Piping Behavior through Foundation of Zone Dam

Dear reader we have learnt about piping mechanism through homogeneous dam; here we will learn about same phenomenon through foundation of zone dam. We know some dams are constructed using different materials but identical materials in same zone of several zones. Usually there have an impermeable clay core embedded by relatively permeable shells. We are providing figure: that can define zone dams.
 
 
Piping can develop inside such dam when water from seepage comes out from finer materials, remain in the core, to adjacent pervious zone (shell). The core consists of finer material and conversely shells have coarser materials.
Zone dam with seepage control for foundation (horizontal blanket and cutoff trench)

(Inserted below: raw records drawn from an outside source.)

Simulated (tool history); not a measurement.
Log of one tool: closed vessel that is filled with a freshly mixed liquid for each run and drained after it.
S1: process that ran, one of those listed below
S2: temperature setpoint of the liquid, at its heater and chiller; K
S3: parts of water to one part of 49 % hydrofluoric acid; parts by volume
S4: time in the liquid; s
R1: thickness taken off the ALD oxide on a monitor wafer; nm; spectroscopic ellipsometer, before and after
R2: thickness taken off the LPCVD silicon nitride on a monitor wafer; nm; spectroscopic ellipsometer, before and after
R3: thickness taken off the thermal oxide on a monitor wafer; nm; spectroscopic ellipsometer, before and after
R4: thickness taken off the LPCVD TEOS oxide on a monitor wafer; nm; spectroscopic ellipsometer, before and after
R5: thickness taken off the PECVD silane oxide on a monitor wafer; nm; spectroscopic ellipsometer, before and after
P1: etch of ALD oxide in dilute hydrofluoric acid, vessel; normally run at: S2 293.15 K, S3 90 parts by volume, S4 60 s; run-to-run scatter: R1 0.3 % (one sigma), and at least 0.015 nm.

But we have no record of such migration of erosion product (soil particles) from finer soil to zone having coarser soil (may be gravel or sand); the whole phenomenon is theoretical.
 
 
But do we have records of all failure of dam? If have, such failure is also likely to happen in old zone dams. In old dams the core having fine grained soils were left to keep contact directly with zones having quarried rock of large size.
 
 
When piping is commenced the mechanism as discussed in last post is same; the concentrated seepage force makes its way through embankment or its foundation and comes out in downstream side of dam and backward erosion does rest of the destruction by enlarging the flow channel until the dam fails completely.